York’s Department of Visual Arts, which ranks among Canada’s largest and leading centres for professional training in the visual arts, will kick off the York Fine Arts Festival on March 9 & 10 with two shows: See Here!, a spectacular open house featuring more than 500 works in all media by 300 upper-level undergraduate students; and Here is Where we Meet, a group exhibition showcasing work by 25 graduate students in the Visual Arts Master of Fine Arts Program.

See Here! highlights the work of rising young artists who will emerge onto the art scene in the next few years. The pieces on display were chosen by students in conjunction with professors in each studio area. “The work of these young artists is bold, interdisciplinary and critically engaged with our contemporary world,” said , painter and curator Janet Jones, Chair of York’s Visual Arts Department.

The exhibition will transform the entire Joan & Martin Goldfarb Centre for Fine Arts at York’s Keele campus into one giant art gallery, with works on view on all four floors throughout the building. York music students will provide live entertainment at the opening, March 9, 5-9pm. Artists will be on hand to welcome and tour visitors through the building.

Concurrently, Here is Where we Meet will be displayed in The Gales Gallery, an outstanding new facility of the Department of Visual Arts in York’s Accolade West. Dedicated to showcasing student work, the gallery is named in honour of community leaders H. Barry and Joy Gales.

The exhibition brings together artists pursuing advanced studies at York, many of whom are already making their mark in the profession. They include well-known Canadian painter John Abrams, internationally recognized photographer Vid Ingelevics, and Paul Couillard, an internationally acclaimed performance artist and founder of Toronto’s FADO performance series.

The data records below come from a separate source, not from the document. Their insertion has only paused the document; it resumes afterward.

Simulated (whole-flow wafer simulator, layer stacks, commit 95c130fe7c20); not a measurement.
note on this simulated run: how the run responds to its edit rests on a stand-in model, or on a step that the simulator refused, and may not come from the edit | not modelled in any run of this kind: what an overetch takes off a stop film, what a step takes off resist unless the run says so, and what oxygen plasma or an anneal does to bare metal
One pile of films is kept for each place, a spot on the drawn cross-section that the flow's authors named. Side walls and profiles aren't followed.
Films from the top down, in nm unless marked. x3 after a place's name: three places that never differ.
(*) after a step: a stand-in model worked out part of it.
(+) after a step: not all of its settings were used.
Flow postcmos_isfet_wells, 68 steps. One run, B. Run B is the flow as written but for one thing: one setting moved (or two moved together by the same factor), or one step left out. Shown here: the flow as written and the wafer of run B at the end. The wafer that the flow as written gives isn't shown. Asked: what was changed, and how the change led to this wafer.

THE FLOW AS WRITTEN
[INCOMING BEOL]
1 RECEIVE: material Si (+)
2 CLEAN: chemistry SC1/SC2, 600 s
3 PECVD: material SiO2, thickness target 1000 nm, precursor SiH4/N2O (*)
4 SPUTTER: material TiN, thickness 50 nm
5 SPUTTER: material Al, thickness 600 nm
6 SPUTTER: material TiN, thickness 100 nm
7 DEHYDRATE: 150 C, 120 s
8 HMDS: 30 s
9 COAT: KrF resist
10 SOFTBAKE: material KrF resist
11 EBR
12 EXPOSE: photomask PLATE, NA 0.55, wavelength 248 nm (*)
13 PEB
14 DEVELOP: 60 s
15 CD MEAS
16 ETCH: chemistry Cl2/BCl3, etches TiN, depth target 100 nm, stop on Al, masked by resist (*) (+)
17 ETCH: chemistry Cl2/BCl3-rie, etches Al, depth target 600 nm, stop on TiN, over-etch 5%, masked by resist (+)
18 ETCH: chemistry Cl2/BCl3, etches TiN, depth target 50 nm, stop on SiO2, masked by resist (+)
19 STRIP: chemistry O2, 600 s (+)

Works were selected for the show by guest curators Sara Knelman, curator of contemporary art at the Art Gallery of Hamilton, and Ben Portis, associate curator of contemporary art at the Art Gallery of Ontario. The artists, Knelman and exhibition coordinator Yvonne Singer, director of York’s Graduate Program in Visual Arts, will be on hand to introduce the show at the opening reception on March 9, 4-6pm. The exhibition, which runs to March 16, can be seen during gallery hours: March 9, 9am-9pm, March 10, 10am-4pm, March 12-16, 9am-4pm.

Several other visual arts exhibitions will be presented during the festival:

720 by 840 (March 12-16) highlights time-based art, encompassing 30 individual video programs and five video installations by 23 up-and-coming artists. The show is coordinated by well-known video artist, documentary filmmaker and York Professor Nancy Nicol.

Print Media Exhibition (March 19-23), coordinated by faculty members Barbara Balfour and David Armstrong, showcases student work in lithography, intaglio/relief and screen-printing, while the Photography Exhibition (March 26-30), coordinated by award-winning photographer and York faculty member Katherine Knight, features a wide range of approaches in photo media by upper-year photography students.

The groundbreaking York/Sheridan Joint Program in Design joins the festival with Palette of Ideas (March 19-30), an exhibit of applied communication design by students who combine their creative and technical skills to demonstrate that inspiration is everywhere.

With Windows on Fine Arts Cultural Studies, the cutting-edge interdisciplinary program offers interactive exhibitions, new media presentations and intercultural performances on March 10 & 12. Highlights include:

India and the Arts
Last summer, 14 students from York’s Fine Arts Cultural Studies Program undertook a residency in Mumbai, India, to experience first-hand how art is created on the other side of the world. While there, the students shared their experiences and insights through a series of podcasts. The podcasts have been condensed into a riveting video by Denise Nuttall, an accomplished tabla player and widely published scholar on Indian culture.

L’Esprit d’Escalier or Surreptitious Experience
Using video projections of interactive performance and installation works, students investigate interactive technologies with the aim of rethinking the viewer’s relationship to time and space, the cultural position of the artwork, and the mediating effect of technologies.

The Body in Performance
Utilizing their own bodies as the main site of signification, students explore issues of personal, cultural and social identity and critiques of bodily representations in performance works, presented on video.

Cabinets of Curiosities
Exploring the concept and construction of the encyclopaedic Cabinet of Curiosities, also known as the Wunderkammer (wonder-room), the artists present personal collections of intriguing objects that were precursors of today’s museums.

Decentralized Communication
These projects consider original vs. reproducible work, the collaborative creative process, the artist-viewer relationship, and technologically-mediated communication.

Complementing these exhibits and performances is the sixth annual Symposium on Art & Visual Culture presented by York’s Art History Graduate Student Association on March 9. Titled “Performative Histories of Art: Perilous Conventions, Possible Disruptions”, this international conference addresses current and historical issues in performance art, theory and performative practices. Presenters include graduate students from institutions such as the University of Hong Kong and University of Colorado, as well as York. The keynote address is by York theatre Professor Laura Levin. Her presentation titled "Blending into the Background: Performing Camouflage in Photographic Self-Portraits, will explore the use of performative camouflage in the work of Toronto photographer Janieta Eyre.

The York Fine Arts Fesitval features more than 40 public events packed into a three-week period from March 9 to April 1, 2007. All the fine arts are represented: dance, design, film, music, theatre, visual arts and interdisciplinary fine arts cultural studies. Events take place at York’s Keele campus.